About Me

About My Theme:

I think when I chose my theme last year, I was just really into the simplicity of the black and white. With the complete lack of colour, it does look moody and depressing, but I think it matched how I felt and it matches me. This year, I think I’ll add a small splash of colour every so often just to brighten things up a little bit, but I’ll stick with the black and white for the most part. For my actual blog theme, I really liked Oria because of the way the visuals are able to be displayed and because I thought the little slide at the top was cute.

In terms of my blog title, I chose the word nefelibata because I think it just really describes me. As I have mentioned below, I do live in my head a lot and daydream more than I should, so it’s only natural to pick a term that not only describes that, but it also just sounds really pretty.

 

2019.

via GIPHY

I am Chinese, Vietnamese, and Lao, but I am ashamed.

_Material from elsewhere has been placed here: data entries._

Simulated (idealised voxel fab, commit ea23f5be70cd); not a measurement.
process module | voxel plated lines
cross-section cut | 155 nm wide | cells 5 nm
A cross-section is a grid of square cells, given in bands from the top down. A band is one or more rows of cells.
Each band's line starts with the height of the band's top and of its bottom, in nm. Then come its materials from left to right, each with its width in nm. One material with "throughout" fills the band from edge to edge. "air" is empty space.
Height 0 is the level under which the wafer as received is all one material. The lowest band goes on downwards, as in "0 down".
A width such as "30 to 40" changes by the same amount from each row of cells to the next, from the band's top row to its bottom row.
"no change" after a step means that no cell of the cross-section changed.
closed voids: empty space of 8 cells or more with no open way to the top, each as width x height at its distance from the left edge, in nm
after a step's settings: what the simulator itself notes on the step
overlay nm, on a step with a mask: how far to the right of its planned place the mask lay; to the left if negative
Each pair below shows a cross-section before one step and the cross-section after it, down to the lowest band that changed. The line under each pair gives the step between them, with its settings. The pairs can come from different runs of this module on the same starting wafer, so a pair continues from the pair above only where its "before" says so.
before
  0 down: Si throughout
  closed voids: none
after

Not of these 3 beautiful cultures that are a part of me, but of myself, for not embracing them more, for pushing them away when I was younger, for not being able to understand the languages and properly connect with my family.

I am a dreamer.

But I am just that.

I don’t try to reach my dreams, or make them come true. I leave them in my head where they are safe so that I can be safe too.

Because I am also afraid.

Afraid  of failure, of not being good enough, of being an embarrassment or a disappointment.

I am just so afraid.

But I am trying. Trying to not be ashamed or afraid.

But not really.

At least I’m trying to try, I think.

I can only hope that that is good enough.

via GIPHY

I am still the same girl as last year, still unable to sleep because my worries take up more space in my brain than my tiredness, yet I think I am slightly more ‘me’ than I was last year. I don’t really know what that means, and it definitely doesn’t mean that I have found myself because I am just as lost as ever, but I feel more comfortable with myself now.

But with diplomas, graduation, and university applications, I do feel like I’m losing myself again. I don’t know what I want to do with my life even though I should by now, and I’m getting so tired of saying it. I’m so tired of feeling ashamed when my friends get accepted to their dream schools and not being able to relate when they talk about their future with bright, hopeful smiles on their faces.

But what can I do? There’s just too many buts and what ifs for me to worry about. There’s just always too much that I am worrying about.

 

2018.

 

via GIPHY

 

There is a girl who lays awake at night when everyone else has drifted off into sweet sleep. Alone she watches the shadows on her wall grow and shrink as the night carries on.

She’s constantly trying to distract herself, to calm her mind and hush her concerns enough for her to be able to sleep. She wants the sleep to take her, desperately wants for her exhaustion to win, but her thoughts never let them. She instead spends the night thinking, worrying and stressing.

Everything but sleep seems to come to her. The darkest feelings that she refuses to show in the day rise up to encompass her whole being and memories of mistakes and embarrassment resurface.

There is a girl who daydreams in the night, imagining a life that isn’t real. A life where she is confident and able to do anything she sets her mind to, and she doesn’t care what anyone else has to think about it. She dreams that her life has a purpose, something she hasn’t been able to find in reality.

This girl has forgotten how to live. Forgotten how to wake up in the morning and feel excited about the day, to look towards the future and be satisfied with what she sees. She doesn’t know what she’s done with her life or what she wants to do with it, she’s already wasted so many precious days.

There is a girl who hopes she will be able to find herself again. She wants nothing more than to find her reason for living and for her empty thoughts of “Why am I alive?” to be replaced with “I look forward to tomorrow”.

She doesn’t know how to find herself, or even where to start. She does know she is scared. Scared of failure, of being unable to do anything, at the idea of finding herself and learning that she really isn’t important. But she knows she has to try anyway.

There is a girl who is working on her identity, slowly but surely. Each day she is able to accomplish something, whether it’s getting up out of bed in the morning or speaking up when she normally wouldn’t. She is constantly growing and adding to her knowledge, becoming a better version of herself each time. It may be a long time before she is satisfied with herself, but she knows she’s worth the wait. Though her efforts are small, at least she’s trying, and that’s all that matters.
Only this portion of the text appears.